Compliance Management, Privacy

Symantec CEO Thompson shortlisted for commerce secretary

John Thompson, who is set to retire in April as Symantec's CEO, is a front-runner to be named the next commerce secretary, the last vacancy in President-elect Barack Obama's prospective cabinet.

News agency Reuters reported this week that Thompson is on a short list, with one other unidentified contender, under consideration by the Obama transition team to be named commerce secretary.

Thompson currently is chairman and CEO of Symantec, the security giant best known to consumers for its Norton product line, but has announced his plans to retire in April and pass the torch to Chief Operating Officer Enrique Salem.

“John Thompson has always been a successful businessman,” John Pescatore, Gartner vice president and research fellow, told SCMagazineUS.com in an email on Friday. “I think he has also been adept of working with the government and I think he understands how government works. So, I think he would make a pretty good commerce secretary.”

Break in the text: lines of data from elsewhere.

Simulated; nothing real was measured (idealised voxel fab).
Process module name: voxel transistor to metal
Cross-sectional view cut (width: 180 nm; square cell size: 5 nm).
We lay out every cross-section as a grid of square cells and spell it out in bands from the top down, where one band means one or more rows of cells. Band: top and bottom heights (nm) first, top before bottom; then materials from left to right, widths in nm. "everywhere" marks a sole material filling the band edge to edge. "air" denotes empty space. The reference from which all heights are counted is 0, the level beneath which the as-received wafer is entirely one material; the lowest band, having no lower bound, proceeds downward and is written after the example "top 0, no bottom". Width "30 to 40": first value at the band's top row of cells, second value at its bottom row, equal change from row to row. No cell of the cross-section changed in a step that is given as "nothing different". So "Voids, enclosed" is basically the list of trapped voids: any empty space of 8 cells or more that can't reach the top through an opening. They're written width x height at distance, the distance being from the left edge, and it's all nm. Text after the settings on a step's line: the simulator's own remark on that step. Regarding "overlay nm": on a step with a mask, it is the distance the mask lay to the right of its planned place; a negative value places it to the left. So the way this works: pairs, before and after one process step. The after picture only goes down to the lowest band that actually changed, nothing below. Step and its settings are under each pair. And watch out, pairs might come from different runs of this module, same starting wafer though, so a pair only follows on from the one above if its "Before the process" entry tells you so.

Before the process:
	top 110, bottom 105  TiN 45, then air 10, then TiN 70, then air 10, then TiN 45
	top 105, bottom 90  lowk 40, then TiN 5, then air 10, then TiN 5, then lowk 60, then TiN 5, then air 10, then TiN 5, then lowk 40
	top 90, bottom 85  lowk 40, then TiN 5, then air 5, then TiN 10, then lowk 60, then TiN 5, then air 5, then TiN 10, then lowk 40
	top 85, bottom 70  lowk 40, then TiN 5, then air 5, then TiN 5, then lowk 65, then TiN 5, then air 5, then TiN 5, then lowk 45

Symantec spokesman Cris Paden said in an email message to SCMagazineUS.com on Friday that Thompson's political activities have always been personal in nature, separate from his work with Symantec.

“As a result, I don't have any information on what's going on," he said.

Paden, though, told Reuters that Thompson has had talks with the Obama transition team, but would not verify whether he was under consideration for any government post.

The position leads the U.S. Department of Commerce, which deals with business and industry matters. Its mission is "to foster, promote, and develop the foreign and domestic commerce.” The current commerce secretary is Carlos Gutierrez.

In addition to promoting trade and industry, the department, through its various bureaus, conducts the census, maintains standards of weights and measures, and monitors the oceans and atmosphere. The department has a number of intelligence and security functions, ranging from protecting computers against hackers to overseeing exports of suspicious transfers to hostile nations.

One of the entities that the Commerce Department oversees is the National Institute of Standards and Technology (NIST), an agency tasked with, among other things, creating information security guidelines.

“Since Commerce is over NIST, if [Thompson] were appointed it would likely be a good thing for NIST's budget in information security and in NIST regaining some of the authority it lost to [the Department of Homeland Security and the National Security Agency] -- another good thing,” said Pescatore.

Bill Richardson, a former contender for the Democratic presidential nomination, was Obama's original pick for the post. But the New Mexico governor was forced to withdraw his name from consideration in early January because of an impending investigation into whether his administration gave lucrative contracts to a political donor.

The Obama administration has taken a strong advocacy position on internet, technology and critical infrastructure initiatives.